Precise shrugs off Scottish possessions ruling
The affirmation from Precise follows today’s decision by the Scottish Government not to legislate to reverse the effects on court proceedings for mortgage repossession hearings created by the case of RBS vs Wilson.
Alan Cleary, managing director of Precise Mortgages, said: “Whilst it appears a ludicrous stance for the Scottish Government to take it doesn’t materially affect our decision to lend in Scotland.
“In any event, I expect the quality of the lending to be so good so as to render the need for possession proceedings a rare event!”
The Council of Mortgage Lenders also issued a statement saying it is disappointed with today’s decision and called the effect it would have on lenders “perverse”.
The lender trade body alluded to the fact that most respondents to the government’s consultation would support a reversal of the judgement in November 2010 which has led to lenders needing to serve a calling up notice and wait two months before they can start court proceedings for repossession.

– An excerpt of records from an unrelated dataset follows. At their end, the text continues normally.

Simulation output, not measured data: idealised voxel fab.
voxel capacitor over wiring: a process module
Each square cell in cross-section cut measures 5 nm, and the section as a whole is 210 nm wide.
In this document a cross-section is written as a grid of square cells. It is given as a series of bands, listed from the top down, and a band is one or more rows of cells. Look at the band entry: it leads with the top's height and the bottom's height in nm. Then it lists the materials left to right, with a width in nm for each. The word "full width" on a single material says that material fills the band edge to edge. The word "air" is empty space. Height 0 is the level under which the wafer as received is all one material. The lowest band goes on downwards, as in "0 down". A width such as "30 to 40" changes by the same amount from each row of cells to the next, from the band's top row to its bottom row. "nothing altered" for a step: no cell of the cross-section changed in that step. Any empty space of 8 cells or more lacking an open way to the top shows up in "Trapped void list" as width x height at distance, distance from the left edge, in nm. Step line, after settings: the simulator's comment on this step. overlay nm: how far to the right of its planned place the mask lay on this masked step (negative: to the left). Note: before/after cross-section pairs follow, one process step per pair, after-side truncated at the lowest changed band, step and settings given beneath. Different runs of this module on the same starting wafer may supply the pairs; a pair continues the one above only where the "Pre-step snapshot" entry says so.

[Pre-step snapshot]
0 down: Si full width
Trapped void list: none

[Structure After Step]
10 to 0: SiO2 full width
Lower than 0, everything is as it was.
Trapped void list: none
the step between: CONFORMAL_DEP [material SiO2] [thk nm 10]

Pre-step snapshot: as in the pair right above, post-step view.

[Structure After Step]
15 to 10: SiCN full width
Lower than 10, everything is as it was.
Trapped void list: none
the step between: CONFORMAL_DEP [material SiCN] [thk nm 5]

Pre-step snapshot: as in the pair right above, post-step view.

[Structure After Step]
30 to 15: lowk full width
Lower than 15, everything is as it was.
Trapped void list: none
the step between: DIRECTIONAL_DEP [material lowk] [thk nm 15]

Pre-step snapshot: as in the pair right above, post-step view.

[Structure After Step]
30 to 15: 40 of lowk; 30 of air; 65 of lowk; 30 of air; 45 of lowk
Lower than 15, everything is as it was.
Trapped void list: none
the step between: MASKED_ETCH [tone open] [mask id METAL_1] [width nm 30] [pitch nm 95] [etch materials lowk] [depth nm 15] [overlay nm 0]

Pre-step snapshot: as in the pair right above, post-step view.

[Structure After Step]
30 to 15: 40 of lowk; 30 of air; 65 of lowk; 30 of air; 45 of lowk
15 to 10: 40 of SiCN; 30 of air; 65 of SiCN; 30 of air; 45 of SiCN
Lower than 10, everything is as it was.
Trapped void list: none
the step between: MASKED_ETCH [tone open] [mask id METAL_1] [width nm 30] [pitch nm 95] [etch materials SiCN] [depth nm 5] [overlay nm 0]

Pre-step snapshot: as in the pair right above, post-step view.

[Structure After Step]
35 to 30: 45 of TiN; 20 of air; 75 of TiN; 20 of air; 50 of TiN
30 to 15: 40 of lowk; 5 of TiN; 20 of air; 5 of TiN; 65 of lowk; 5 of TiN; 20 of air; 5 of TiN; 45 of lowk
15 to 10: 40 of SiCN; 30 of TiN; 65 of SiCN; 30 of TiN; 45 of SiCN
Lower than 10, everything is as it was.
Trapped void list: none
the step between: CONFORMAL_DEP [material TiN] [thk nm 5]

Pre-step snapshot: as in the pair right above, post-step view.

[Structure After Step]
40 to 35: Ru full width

The CML said this delay can be detrimental both to lenders and to distressed borrowers.
CML policy adviser for Scotland, Kennedy Foster, said: “It is disappointing to find that, even though the majority of respondents to the consultation agreed with our views that there would be negative, long-term implications from this judgement, the Scottish Government have decided to do nothing.
“While the industry waits for the Scottish Law Commission’s review of this area in the next couple of years, borrowers and lenders will face adverse consequences through higher costs and extensive delays.”
In its response to the consultation, the CML said: “Post-Wilson, it is now more time consuming for a lender to obtain possession in Scotland than in any other jurisdiction of the UK.
“We fully accept that there needs to be a balance between the rights of lenders as creditors and the rights of borrowers as debtors but in our view the balance in favour of borrowers certainly in the case of regulated mortgage lending following the Wilson case has probably gone too far and may not be in their best interests.
“Both existing and future borrowers who are served with calling up notices are likely to experience delays and the associated costs, most notably through contractual interest, brought by the new process.
“It is difficult to understand how the serving of the calling up notice provides any additional protections to the borrower.
“A calling up notice under the 1970 Act requires to be served on the borrower and will require repayment of the principal amount owed plus interest and expenses within a 2 month period from the date of the Notice.
“The borrower will already have been informed by the lender within 15 days of going into arrears of the level of outstanding arrears and the total amount due with this information being effectively duplicated by the calling up notice.
“The lender will also have used reasonable efforts to try to come to an arrangement with the borrower regarding repayment of the arrears. It is hard to see any additional benefit of a two month period required by the calling up notice.”
The CML said during that two month period additional interest will accrue on the loan; there will be additional costs which will require to be borne by the borrower in respect of the serving of the calling up notice and the lender’s administration of any arrears; and there is also the potential for property prices to fall in that period or for there to be deterioration in the condition of the property which could lead to increased shortfall debt when the property is eventually sold.